Based on the evidence set out above and the "on or about" language in applicant's March 2, 1999, indictments,[6] there is some evidence that applicant committed these charged offenses before and after September *707 1, 1997.[7] This is similar to the Austin Court of Appeals' decision in Owens where multiple indictments charged the defendant with committing aggravated sexual assault of a child "on or about May 15, 1999." See Owens, 96 S.W.3d at 671. The State presented evidence at trial "of multiple and frequent abusive episodes, each constituting one or more of the charged offenses, likely beginning sometime in 1996 and continuing unabated until the date of the outcry in May 1999." See id. The Austin Court decided that the trial court could "order consecutive sentences so long as some evidence indicated that [the defendant] committed the crimes he was convicted of after September 1, 1997." See Owens, 96 S.W.3d at 672; see also Dale, 170 S.W.3d at 801 n. 2 (consecutive sentences authorized when offenses occurred frequently between "August of 1991 and ending in 1998").[8]
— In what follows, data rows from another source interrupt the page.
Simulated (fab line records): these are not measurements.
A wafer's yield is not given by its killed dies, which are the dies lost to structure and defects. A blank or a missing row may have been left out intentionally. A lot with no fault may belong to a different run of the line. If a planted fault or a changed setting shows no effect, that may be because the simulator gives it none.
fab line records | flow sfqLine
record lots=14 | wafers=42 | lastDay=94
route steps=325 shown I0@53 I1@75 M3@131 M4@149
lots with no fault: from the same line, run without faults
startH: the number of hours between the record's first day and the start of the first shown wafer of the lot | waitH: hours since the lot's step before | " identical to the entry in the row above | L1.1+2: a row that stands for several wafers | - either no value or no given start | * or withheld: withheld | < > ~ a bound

Although none of the intermediate appellate court decisions (Bates, Dale, Hendrix, Owens, and Yebio) cited in this opinion had been decided at the time of applicant's 2001 retrial, they nevertheless demonstrate that the issue of whether stacked sentences are authorized in cases like this is an unsettled area of law. See Vaughn v. State, 931 S.W.2d 564, 567 (Tex. Cr.App.1996) (ineffective assistance of counsel claim cannot be based on alleged errors of counsel "when the caselaw evaluating counsel's actions and decisions in that instance was nonexistent or not definitive"). It is not necessary in this case to settle this issue to dispose of applicant's ineffective assistance of counsel claim. It is necessary to decide only that it would not have been unreasonable for applicant's trial and appellate counsel to have believed that applicant's sentences could have been stacked based on law that was unsettled at the time and is unsettled to this day. See id. (unnecessary to decide merits of the substantive claim underlying defendant's ineffective assistance of counsel claim, because defendant still could not establish counsel's ineffectiveness even if the substantive claim was resolved in defendant's favor). This is dispositive of applicant's ineffective assistance of counsel claim. See id.; see also Ex parte Chandler, 182 S.W.3d 350, 357-59 (Tex.Cr.App.2005) (attorney is not liable for an error in judgment on an unsettled proposition of law).

Habeas corpus relief is denied.

HOLCOMB, J., dissented.

NOTES

[1] See generally Strickland v. Washington, 466 U.S. 668, 687-88, 104 S. Ct. 2052, 80 L. Ed. 2d 674 (1984) (defendant claiming ineffective assistance of counsel must show that counsel provided objectively deficient legal representation which prejudiced the defendant).

[2] The Legislature could have made this statutory scheme clearer. For example, when the Legislature amended Section 3.03 in 1995 to authorize consecutive sentences for multiple intoxication manslaughter offenses arising out of the same criminal episode and prosecuted in a single criminal action, it more specifically stated that the "change in law made by this Act applies to the joinder of prosecutions of offenses arising out of a single criminal episode only if each offense is committed on or after the effective date of this Act." See Acts 1995, 74th Leg., R.S., ch. 596, Sections 1(b)(1), 2, p. 3435. (Emphasis supplied).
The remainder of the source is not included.